Like Minotaur in a China Shop, the gameplay of Octodad is built around the refractory nature of the controls. The game's conceit is that you have been transformed into an octopus, for some reason, but have managed, so far, to keep your new nature a secret from your family. You have to perform a number of tasks in each room of your suburban family dwelling, under the eyes of your wife and children, without causing them to suspect that you are no longer human.
Actually, you seem to be four-limbed, although perhaps the other four limbs are merely hidden by your suit. Your limbs are, however, tentacular in nature. You can shift between "hand" and "foot" mode, and in each mode, the left mouse-button controls one limb, and the right the other. For instance to walk, you hold down the LMB to pick up your left leg, move it foward, release the button to plant your foot, then pick up and move your right leg with the RMB. Needless to say, this produces goofy and imprecise movement.

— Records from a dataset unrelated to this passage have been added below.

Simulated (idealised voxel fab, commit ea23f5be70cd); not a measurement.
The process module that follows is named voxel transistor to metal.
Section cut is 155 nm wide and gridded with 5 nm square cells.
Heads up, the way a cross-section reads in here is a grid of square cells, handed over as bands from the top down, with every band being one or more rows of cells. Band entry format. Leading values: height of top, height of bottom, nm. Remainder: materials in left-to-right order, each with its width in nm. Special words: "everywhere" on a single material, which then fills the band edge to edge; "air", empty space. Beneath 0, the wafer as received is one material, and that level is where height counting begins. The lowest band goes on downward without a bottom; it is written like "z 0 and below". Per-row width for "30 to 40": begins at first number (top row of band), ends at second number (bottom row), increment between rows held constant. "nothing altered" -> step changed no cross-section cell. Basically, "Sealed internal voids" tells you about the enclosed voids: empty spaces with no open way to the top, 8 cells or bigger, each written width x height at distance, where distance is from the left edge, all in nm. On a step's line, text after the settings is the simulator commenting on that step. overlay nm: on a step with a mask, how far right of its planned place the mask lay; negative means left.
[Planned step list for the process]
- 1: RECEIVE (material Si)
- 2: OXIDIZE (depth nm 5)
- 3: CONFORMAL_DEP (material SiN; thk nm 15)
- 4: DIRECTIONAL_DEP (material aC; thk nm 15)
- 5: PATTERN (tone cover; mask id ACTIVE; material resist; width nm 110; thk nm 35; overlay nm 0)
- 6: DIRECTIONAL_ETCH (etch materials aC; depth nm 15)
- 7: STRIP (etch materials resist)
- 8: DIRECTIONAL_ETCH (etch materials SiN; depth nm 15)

The control scheme itself is amusingly awkward, but the game shines also in its framing; Octodad is, in a sense, the game equivalent of a very dumb American sitcom. You can practically see the pitch: "It's Leave it to Beaver, but Dad is an octopus!" The voice acting and the silly tasks you're called upon to perform (clean the counter, put the dishes in the sink, clean out the refrigerator) are both challenging, given the difficulty of anything like fine motor control, and suited to the setting.
This is not as tightly designed and paced a game as Minotaur in a China Shop, but it is excellent fun.
Octodad is an IGF Student Showcase finalist for 2011.
(At present, downloads are available only via a Torrent, so you will need a Torrent client.)